Open Play in Age of Sigmar: weird twists, wild objectives, and one terrible hobby joke
We recently fell into one of those classic hobby rabbit holes: starting from a single odd rule, and ending up excitedly discussing whole ways of playing that we had somehow not paid enough attention to before.
This time the topic was Age of Sigmar Open Play — and honestly, the more we talked about it, the more it sounded like a fantastic playground for people who want big, cinematic battles without being too constrained by formal structure.
The rule that started it
Michal dropped this battlefield twist into chat:
Flying units have their move characteristics halved in one random quadrant of the battlefield each battle round (roll a D4 for the quadrant).
And yes, our first reaction was basically: that is a good twist.
It is exactly the kind of rule that immediately paints a picture in our heads. Some weird magical turbulence, cursed winds, unstable aether currents — whatever the explanation, it makes the battlefield feel alive. It is also just the right level of chaos: not so much that the game becomes nonsense, but enough that you suddenly have to care about where your flying units are going.
Then, naturally, the conversation derailed
Because no good rules discussion survives long without at least one terrible joke.
Dubry came in with a modelling riddle about what you would call a hobby magnifier belonging to an ordinary, non-pedigree dog. A proper groaner. The kind of joke that makes the room go quiet for half a second and then everyone starts laughing despite themselves.
Michal’s verdict was that Sergey Burkov would be proud — apparently a famous Soviet modeller, and definitely not to be confused with Biurkov.
We refuse to explain the joke further. If you get it, you get it. If not, maybe that is for the best.

Open Play gets really interesting when you look at the objectives
The second thing that caught our attention was one of the possible victory conditions:
The first player to destroy an enemy unit gains immediate victory. If no unit is destroyed by the end of the game, it’s a draw.
Our immediate reaction was also immediate suspicion.
Because yes — that sounds dramatic, but it also sounds like a huge advantage for shooting armies. If all you need is to pick off one unit before the other player can do the same, ranged damage starts looking very, very attractive. So while it is memorable, it did not strike us as the smartest objective in the world.
And that was the moment where the wider Open Play conversation really kicked off.
Wait, “battle” in AoS works like this?
Part of the fun here was simply rediscovering how flexible Age of Sigmar can be outside its more structured formats.
Michal pointed out that what we loosely called “battle” does not really exist in the same way as a single defined format in AoS. Instead, there is Open Play, and the core book apparently includes rules aimed at people who want big, epic battles in the spirit of old-school Warhammer Fantasy.
That is a genuinely cool idea.
There is something refreshing about a rules section that more or less tells players: talk to each other, agree what kind of game you want, decide on the victory condition, and even decide whether you want to roll for a twist at all.
That kind of framework feels very hobby-friendly. Less like solving a tournament packet, more like setting up a memorable evening.

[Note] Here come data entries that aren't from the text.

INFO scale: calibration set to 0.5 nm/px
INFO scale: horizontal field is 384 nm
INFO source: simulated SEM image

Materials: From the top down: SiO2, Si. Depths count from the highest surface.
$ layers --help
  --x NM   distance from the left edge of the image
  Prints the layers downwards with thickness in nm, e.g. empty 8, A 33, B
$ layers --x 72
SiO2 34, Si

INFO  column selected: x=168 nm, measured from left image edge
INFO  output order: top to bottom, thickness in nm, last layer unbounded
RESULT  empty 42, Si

You can really make the game your own
The more examples we looked at, the more Open Play started sounding like a toolbox rather than a rigid mode.
Another objective that came up was this:
Each player nominates one of their heroes at the start of the game. The player whose chosen hero slays the most enemy models wins.
That one is immediately more characterful. It tells a story before the first dice are even rolled. You are not just trying to score points — you are backing a champion and seeing whether they become the legend of the battle.
And then there is the really open-ended part:
In open play, there are no restrictions on which models you can include in your army or whether the units in your army must belong to a single faction - all you need to do is agree with your opponent on the points limit for the game.
That is the kind of rule that can either produce glorious narrative nonsense or complete madness, depending on the group — which is honestly part of the appeal.
It also got us thinking about asymmetrical scenarios. Dubry immediately went to the fun question: what if one army starts as the defender, holding an area with 1000 points, while the attacker has 1500 and has to seize that ground within five turns?
And really, that is the heart of why Open Play sounds so good. Once you stop asking “what is the official matched objective?” and start asking “what would make for a cool battle?”, the possibilities open up fast.
Big battle energy
We also touched on the fact that some point levels would feel a bit odd for this style. A full-on battle at 750 points sounds slightly strange to us too. When we think “epic battle,” we instinctively imagine something with more room to breathe — more units, more board presence, more weird side stories happening at once.
That said, even at smaller sizes, the Open Play approach still feels useful. Not necessarily because every random objective will be perfect, but because it encourages the right mindset: agree what sounds fun, adjust what seems silly, and do not be afraid to build your own scenario.
Why we like this so much
What we took away from this chat is pretty simple:
- Open Play in Age of Sigmar seems much more interesting than we had assumed
- the twists can add great flavour
- some objectives are gloriously cinematic
- some objectives are probably nonsense and need a quick pre-game reality check
- and the whole thing seems built around players actually talking to each other and deciding what kind of game they want
Honestly, that last point may be the best one.
Not every game needs to be perfectly balanced and tournament-clean. Sometimes we just want magical weather, a ridiculous hero challenge, a lopsided siege setup, and a battlefield story we will still be talking about afterwards.
And apparently, AoS Open Play is very ready to support exactly that.

If nothing else, this conversation definitely pushed us toward finally reading those rules properly instead of just vaguely assuming we knew what was in there.
Which, in this hobby, is often how the best ideas begin.